>As people gained experience and fed back
>ideas, the closed loop pointing system has
>evolved into an "adaptive" one which does
>pointing corrections only when needed.
In addition, empirical terms for the last bit of polar misalignment and flexure are relatively simple to build, even into a client script, and I've found these are all that is needed if the telescope is properly balanced and has no egregious problems (like Alain's gear problem). On most of my scripts at this time, I check the pointing on the data image after the fact to "make sure" things are right. Only rarely is a problem found, and I have correlated a few of those problems to an owl landing on the telescope.

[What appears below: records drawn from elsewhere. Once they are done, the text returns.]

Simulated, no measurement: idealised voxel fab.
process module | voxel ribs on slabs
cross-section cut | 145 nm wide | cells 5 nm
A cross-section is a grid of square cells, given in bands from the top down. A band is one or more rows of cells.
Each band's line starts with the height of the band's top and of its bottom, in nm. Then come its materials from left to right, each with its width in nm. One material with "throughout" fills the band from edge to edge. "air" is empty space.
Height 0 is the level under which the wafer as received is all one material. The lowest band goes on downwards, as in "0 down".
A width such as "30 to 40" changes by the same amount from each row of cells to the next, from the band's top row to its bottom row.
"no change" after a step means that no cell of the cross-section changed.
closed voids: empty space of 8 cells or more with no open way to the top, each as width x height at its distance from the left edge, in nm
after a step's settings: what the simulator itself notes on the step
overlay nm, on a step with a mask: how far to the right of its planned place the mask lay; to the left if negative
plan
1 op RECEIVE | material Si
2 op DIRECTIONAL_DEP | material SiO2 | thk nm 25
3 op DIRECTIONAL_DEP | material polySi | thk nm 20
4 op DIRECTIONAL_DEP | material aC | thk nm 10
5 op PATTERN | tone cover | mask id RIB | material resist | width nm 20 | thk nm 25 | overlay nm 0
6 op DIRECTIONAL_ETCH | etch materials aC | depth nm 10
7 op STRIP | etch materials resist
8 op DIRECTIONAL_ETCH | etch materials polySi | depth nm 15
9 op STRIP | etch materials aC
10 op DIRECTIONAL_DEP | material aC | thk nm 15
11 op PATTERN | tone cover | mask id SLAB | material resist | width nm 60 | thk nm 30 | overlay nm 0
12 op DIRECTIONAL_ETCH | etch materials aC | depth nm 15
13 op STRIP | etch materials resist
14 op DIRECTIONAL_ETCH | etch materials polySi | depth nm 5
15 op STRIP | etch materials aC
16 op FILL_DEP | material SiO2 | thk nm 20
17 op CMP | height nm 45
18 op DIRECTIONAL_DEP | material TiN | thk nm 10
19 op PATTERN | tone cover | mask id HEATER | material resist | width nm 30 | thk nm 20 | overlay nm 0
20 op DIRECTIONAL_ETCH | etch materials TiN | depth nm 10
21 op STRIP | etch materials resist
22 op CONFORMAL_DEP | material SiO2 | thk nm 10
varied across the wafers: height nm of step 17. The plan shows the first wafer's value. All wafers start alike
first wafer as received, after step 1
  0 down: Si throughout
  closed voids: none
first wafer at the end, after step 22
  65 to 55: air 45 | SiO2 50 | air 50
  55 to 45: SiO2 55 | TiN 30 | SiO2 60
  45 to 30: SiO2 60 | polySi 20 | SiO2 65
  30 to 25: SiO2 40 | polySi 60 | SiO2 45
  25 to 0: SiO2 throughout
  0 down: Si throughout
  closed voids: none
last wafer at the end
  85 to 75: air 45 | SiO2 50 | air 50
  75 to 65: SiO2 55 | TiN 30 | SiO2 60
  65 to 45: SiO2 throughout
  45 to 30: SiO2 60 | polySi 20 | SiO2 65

>Thus, "George's Rule" (Doug George that is) holds: The
>more money you spend the more work you can get done per
>unit time.
From a fiscal planning perspective, to justify an expensive mounting on these grounds alone, you'd have to show that spending twice as much money results in more than twice as much work per unit of time than if the lesser mounting were used. This can't be done; the users of premium mountings that I know get approximately a 5% gain by skipping the checks mentioned above. It is hard to argue that this magnitude of gain is worth a ~600% increase in system cost. Especially when merely doubling the cost gets you twice the efficiency (by buying two identical systems) (which is why I say you'd need a >2 factor to justify the cost). And even more so when the big bottleneck for most users is downloading images through that crappy parallel port - speeding that up could be more cost-justifiable on an efficiency basis.
Of course, there are a number of other reasons to use a higher-end mounting (load carrying capability is #1 in my book). But if you have only $10,000 to spend on the whole system, forget it.